Denise Lievesley and Bridget Winstanley from The Data Archive, University of Essex, outline the philosophy behind, and need for, The Data Archive.
It is critical that data producers should be aware of the benefits to them of sharing data if we are to continue to persuade them to make their data available. These are discussed below.
There are strong altruistic reasons for depositing data so that secondary analysts have access to them. In this way the data producers can contribute to the development of knowledge by ensuring their data are exploited to their full potential. Secondary research facilitates multiple perspectives upon data which have often been collected to address a narrower range of questions. Similarly comparative research can be encouraged by the preservation of multiple data sets for access.

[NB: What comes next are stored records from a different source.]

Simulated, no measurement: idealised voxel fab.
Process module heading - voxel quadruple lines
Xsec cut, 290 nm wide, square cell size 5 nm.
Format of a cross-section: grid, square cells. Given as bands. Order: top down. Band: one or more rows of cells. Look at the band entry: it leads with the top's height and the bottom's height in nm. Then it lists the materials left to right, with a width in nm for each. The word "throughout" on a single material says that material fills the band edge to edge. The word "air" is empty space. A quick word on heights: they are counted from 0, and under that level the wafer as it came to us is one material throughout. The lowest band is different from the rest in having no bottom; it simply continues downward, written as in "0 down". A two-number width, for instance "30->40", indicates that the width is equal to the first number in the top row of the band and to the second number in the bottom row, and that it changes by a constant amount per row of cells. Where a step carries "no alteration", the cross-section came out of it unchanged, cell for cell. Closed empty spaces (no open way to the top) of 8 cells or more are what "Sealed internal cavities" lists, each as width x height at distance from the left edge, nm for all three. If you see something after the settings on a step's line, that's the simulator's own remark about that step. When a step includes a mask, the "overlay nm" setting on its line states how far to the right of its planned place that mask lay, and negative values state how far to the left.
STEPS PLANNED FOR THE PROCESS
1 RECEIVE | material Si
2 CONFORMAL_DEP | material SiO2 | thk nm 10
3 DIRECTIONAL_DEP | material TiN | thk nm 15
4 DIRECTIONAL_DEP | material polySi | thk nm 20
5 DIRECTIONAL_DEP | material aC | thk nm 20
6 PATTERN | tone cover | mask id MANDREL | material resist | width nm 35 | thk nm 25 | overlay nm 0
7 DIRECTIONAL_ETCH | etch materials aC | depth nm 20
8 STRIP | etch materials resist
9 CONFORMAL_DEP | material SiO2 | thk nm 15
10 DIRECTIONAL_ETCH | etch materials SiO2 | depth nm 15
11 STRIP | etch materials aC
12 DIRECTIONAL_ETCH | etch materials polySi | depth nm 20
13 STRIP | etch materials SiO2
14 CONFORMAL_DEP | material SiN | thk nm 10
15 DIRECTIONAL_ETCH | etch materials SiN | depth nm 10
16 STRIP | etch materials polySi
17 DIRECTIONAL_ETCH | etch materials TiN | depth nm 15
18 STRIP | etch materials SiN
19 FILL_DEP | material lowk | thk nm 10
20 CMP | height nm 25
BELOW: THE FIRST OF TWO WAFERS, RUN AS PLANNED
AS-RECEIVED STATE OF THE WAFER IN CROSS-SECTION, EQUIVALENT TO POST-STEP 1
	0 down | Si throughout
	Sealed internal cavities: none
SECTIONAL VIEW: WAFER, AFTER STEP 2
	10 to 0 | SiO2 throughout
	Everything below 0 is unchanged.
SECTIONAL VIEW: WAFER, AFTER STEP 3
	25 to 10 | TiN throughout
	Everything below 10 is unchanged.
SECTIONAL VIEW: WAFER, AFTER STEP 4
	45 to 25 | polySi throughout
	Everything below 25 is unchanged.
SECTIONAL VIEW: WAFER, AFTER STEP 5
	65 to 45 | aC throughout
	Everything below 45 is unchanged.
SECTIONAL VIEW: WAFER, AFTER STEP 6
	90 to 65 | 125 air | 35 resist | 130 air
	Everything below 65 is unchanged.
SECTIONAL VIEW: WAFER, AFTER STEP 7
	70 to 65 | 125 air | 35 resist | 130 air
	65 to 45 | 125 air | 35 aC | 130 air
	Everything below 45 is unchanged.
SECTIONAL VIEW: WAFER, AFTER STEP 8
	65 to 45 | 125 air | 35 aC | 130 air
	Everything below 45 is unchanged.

A further altruistic reason for providing access to data is that it assists in the training of empirical social researchers. Often data archives can be actively involved in teaching or in setting up teaching opportunities. A large number of the social science data archives run summer schools on empirical social research. The building and sharing of teaching materials can be carried out by data archives taking advantage of their links into many academic networks. The recent establishment of EU funded large scale facilities in the social sciences at the Central Archive (ZA) in Germany and the UK Data Archive will also help to promote the use of data in teaching.
The Data Archive assists in the promotion of data through catalogues often held electronically, links with other archives and data suppliers, by submitting material to relevant newsletters, and e-mail lists, and running data workshops and giving presentations at conferences. Assistance by user services staff helps to ensure that informed use is made of the data whilst data providers are cushioned from the demands of users who have queries on the data and how to use them. In this way The Data Archive acts as a buffer between users and producers of data. This is an especially useful role because many queries and problems are unrelated to the data. Many potential users of data have little experience of computing or statistical analysis and often have limited assistance at their own institutions. Supporting users is time consuming and requires an understanding of their needs. The Data Archive can draw on resources for funding support which may not be available to producers.
Data producers are increasingly interested in forging links with users, in order to take advantage of users' expertise and to create a community of knowledgeable data users. The Data Archive assists with the establishment of this relationship which can be very useful to data providers. They might consult this 'expert group', get feedback on use especially relating to policy relevant research and have access to a community of supporters who will fight with them when their resources and therefore their data are under threat.
The supply of data for secondary analysis reduces the need to collect data afresh and thus reduces respondent burden. Compliance costs are a concern particularly when data are required from small populations such as surveys of businesses or elites.
The Data Archive improves the accessibility of data by employing demand led
distribution systems and by integrating different datasets. Value is added to data directly
by The Data Archive staff or by requiring users of the data to redeposit data to which they
have added value.
This might be by adding contextual information, improving or advising on documentation,
reformatting data for delivery, extracting subsets of data and documentation, providing
systems to permit data to be visualised, browsed and extracts selected. An important
attraction of giving access to data for secondary analysis is that credit will accrue to the
depositor. We try to ensure that this happens by specifying that acknowledgement must
take place and advising on the wording of citations.
The Data Archive periodically writes to journal editors to alert them to the requirement to
cite data sources.
In order to persuade data providers to deposit data it is vital that we ensure that their conditions of access are carried out. In some situations this can involve implementing controls over use and occasionally charges for data must be collected. It is also important that we are sensitive to confidentiality issues.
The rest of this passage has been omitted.